In other words, "[t]he fact that the amendment authorizes a conviction on less evidence than previously required . . . brings it squarely within the fourth category." Id. at 531, 120 S. Ct. at 1632, 146 L. Ed. 2d at 593.

Carmell, however, did not impose an ex post facto ban on laws that simply allow for the admission of evidence. That is because [r]ules of that nature are ordinarily evenhanded, in the sense that they may benefit either the State or the defendant in any given case. More crucially, such rules, by simply permitting evidence to be admitted at trial, do not at all subvert the presumption of innocence, because they do not concern whether the admissible evidence is sufficient to overcome the presumption. Therefore, to the extent one may consider changes to such laws as "unfair" or "unjust," they do not implicate the same kind of unfairness implicated by changes in rules setting forth a sufficiency of the evidence standard. Moreover, while the principle of unfairness helps explain and shape the Clause's scope, it is not a doctrine unto itself, invalidating laws under the Ex Post Facto Clause by its own force. [Id. at 533 n.23, 120 S. Ct. at 1633, 146 L. Ed. 2d at 595 (emphasis in original, internal citations omitted).]

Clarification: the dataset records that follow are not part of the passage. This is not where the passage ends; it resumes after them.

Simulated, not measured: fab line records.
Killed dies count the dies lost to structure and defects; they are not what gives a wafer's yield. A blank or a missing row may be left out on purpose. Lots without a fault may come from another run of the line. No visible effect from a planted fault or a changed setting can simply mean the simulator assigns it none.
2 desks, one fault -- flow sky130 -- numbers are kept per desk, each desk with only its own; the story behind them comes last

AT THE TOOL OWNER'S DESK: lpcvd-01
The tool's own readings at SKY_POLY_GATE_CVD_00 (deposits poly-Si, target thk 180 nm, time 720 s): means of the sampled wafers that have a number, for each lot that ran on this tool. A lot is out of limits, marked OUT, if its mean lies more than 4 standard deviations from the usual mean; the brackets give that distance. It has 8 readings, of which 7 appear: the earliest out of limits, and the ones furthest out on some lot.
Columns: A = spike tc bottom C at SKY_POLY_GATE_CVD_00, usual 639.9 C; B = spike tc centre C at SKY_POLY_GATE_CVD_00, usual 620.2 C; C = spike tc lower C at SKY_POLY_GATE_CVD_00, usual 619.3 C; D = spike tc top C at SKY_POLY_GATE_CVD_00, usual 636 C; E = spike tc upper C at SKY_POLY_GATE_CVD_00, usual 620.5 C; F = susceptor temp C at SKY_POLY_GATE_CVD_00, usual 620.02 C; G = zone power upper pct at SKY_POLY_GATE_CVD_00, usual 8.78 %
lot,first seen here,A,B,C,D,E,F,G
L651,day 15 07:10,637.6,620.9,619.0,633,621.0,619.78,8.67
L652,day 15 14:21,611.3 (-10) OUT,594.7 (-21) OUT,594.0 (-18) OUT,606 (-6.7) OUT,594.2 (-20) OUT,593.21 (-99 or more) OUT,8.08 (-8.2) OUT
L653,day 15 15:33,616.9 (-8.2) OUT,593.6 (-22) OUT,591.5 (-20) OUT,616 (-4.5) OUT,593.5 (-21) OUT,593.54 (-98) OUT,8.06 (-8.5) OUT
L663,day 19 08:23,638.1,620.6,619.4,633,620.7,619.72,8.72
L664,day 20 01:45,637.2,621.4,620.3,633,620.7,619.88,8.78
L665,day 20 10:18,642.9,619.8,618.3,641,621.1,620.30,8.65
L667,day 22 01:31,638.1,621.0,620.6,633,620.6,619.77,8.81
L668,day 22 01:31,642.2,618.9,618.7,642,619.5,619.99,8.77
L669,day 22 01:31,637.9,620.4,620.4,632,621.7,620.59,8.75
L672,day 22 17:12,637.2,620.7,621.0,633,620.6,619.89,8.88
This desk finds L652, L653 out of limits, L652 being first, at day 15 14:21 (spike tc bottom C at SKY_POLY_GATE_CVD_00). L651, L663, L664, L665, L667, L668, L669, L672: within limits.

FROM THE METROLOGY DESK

Indeed, Carmell "'was not intended to prohibit the application of new evidentiary rules in trials for crimes committed before the changes.'" 529 U.S. at 538, 120 S. Ct. at 1635, 146 L. Ed. 2d at 597 (quoting Collins v. Youngblood, 497 U.S. 37, 43 n.3, 110 S. Ct. 2715, 2719, 111 L. Ed. 2d 30, 39 (1990)).

Thus, there is a clear distinction, for ex post facto purposes, between a rule that simply relates to the mode or procedure in which facts constituting guilt may be placed before a jury and one that governs the sufficiency of those facts for meeting the requisite burden of proof. As to the latter, a change in the rules of evidence that lessens the amount, measure or degree of proof necessary to establish guilt than when the crime was committed clearly implicates the ex post facto inhibition. In contrast, a law that does nothing more than allow evidence of a particular kind in a criminal case that had been inadmissible at the time the crime was committed offends no constitutional principle of fairness or justness. There is, after all, a fundamental difference between a new rule that simply addresses the admissibility of evidence and one that changes the evidence necessary to convict.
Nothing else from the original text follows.